Did Colin Powell suggest that Hillary Clinton should use her private email account as secretary of state—as he had admittedly done in that same job several years earlier?

Last week, The New York Times confirmed that Powell did offer her precisely that advice, based on an account in my forthcoming book on Bill Clinton's post-presidency. Yet Powell has responded by insisting that he has "no recollection" of such an incident.

In Man of the World: The Further Endeavors of Bill Clinton, to be published in September by Simon & Schuster, I report on a dinner party that former Secretary of State Madeleine Albright hosted for Hillary Clinton several months after she assumed that office in 2009, with Powell in attendance:

Toward the end of the evening, over dessert, Albright asked all of the former secretaries to offer one salient bit of counsel [to Clinton].... Powell suggested that she use her own email, as he had done, except for classified communications, which he had sent and received via a State Department computer on his desk. Saying that his use of personal email had been transformative for the department, Powell thus confirmed a decision she had made months earlier.

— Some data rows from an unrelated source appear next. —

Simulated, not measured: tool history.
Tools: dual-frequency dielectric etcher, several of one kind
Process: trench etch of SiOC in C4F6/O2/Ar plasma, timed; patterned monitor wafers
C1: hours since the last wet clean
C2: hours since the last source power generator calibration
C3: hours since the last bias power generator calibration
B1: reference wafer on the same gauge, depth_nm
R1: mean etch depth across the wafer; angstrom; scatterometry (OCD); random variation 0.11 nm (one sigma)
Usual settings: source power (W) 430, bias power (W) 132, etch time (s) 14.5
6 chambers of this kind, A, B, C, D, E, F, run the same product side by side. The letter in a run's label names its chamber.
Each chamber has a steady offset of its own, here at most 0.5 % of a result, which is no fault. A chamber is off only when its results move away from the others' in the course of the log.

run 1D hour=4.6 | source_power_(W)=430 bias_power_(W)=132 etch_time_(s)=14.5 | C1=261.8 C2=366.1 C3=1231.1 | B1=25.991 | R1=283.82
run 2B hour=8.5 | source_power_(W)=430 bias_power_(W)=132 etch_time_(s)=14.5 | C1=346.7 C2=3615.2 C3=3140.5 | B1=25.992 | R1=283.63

Following up on my book, which the Times received in advance of publication, reporter Amy Chozick discovered that Clinton had mentioned her conversation with Powell—as well as an email exchange with him on the same matter—when the FBI interviewed the Democratic presidential nominee during its probe of her private email use at the State Department.

Powell's office then released a statement saying he "has no recollection of the dinner conversation," which he has since repeated to other news outlets. While hardly a denial, his response seems designed to cast doubt on the story.

Over the weekend, he told a reporter for the New York Post's Page Six, "Her people have been trying to pin it on me," with evident annoyance. "The truth is she was using [her personal email] for a year before I sent her a memo telling her what I did," he said.

But last June, while reporting on Powell's advice to Clinton for my book, I contacted his office for comment—and got a very different answer.

His principal assistant, Margaret "Peggy" Cifrino, informed me then via email that their calendar showed that the Albright dinner had occurred in June 2009. While he didn't recall some details of the dinner because it had occurred seven years ago, according to Cifrino, he remembered what he did and didn't say to Clinton on the topic in question that evening:

He does recall sharing with Secretary Clinton his use of his email account and how useful it was and transformative for the Department. He knew nothing then or until recently about her private home server and a personal domain, nor, therefore, could he have advised her on that or suggested it. By June I would assume her email system was already set up.

So it is perplexing for him to say he doesn't remember that dinner conversation at all now, since, according to his own assistant, he remembered at least some of what he said as recently as two months ago.

Yet in another sense, it is hardly surprising that Powell would prefer not to be drawn into the center of the continuing controversy over Clinton's emails, a position he has carefully avoided so far.

After all, not only did Powell use a private account to communicate with his State Department subordinates and others, like Clinton—but unlike her, he failed to provide any of those email records to the National Archives, which requested all of the former secretaries of state to turn over electronic records related to their government service.

Moreover, several indignant Clinton critics have drawn a distinction between her use of private email accounts and his, noting that she used a server located at her Chappaqua home, while he used America Online—suggesting that what Powell did was somehow more virtuous, circumspect or secure.

But as Powell knows all too well, the Romanian hacker known as "Guccifer," whose real name is Marcel Lehel Lazar, easily invaded his highly vulnerable AOL account and stole messages that he later posted on the Internet. When the Justice Department prosecuted Lazar, Powell was one of the "victims" included in the indictment.

Contrary to claims made by Lazar and others, however, there is no proof that Clinton's email was ever successfully hacked. (In fact, Guccifer eventually confessed that he had lied about accessing her account.)

Powell's complaint that Clinton is trying to "pin" her email use on him also seems misplaced. Although several sources told me about Powell's 2009 conversation with her, Clinton was not among them.

She didn't mention Powell when I interviewed her for my book in 2013, and during the past seven years she has never spoken publicly about his advice, which she considered private. Although she told FBI agents about it earlier this year, she had every reason to expect that interview would remain confidential.

To "blame" Powell could not have exculpated her in any case—and she has taken responsibility for her own decision, which she has described more than once as a mistake that she is sorry for making.

Finally, although Clinton provided 55,000 pages of emails to the National Archives, Powell has said that all of the email messages he sent as secretary of state are long gone, in apparent violation of his responsibility to preserve them under the Federal Records Act.

That is too bad for historians and everyone else who would like to know more about Powell's conduct during the prelude to the invasion of Iraq—among many other controversial events during his tenure.

Joe Conason is editor-in-chief of The National Memo. His Man of the World: The Further Endeavors of Bill Clinton, is published in September by Simon & Schuster.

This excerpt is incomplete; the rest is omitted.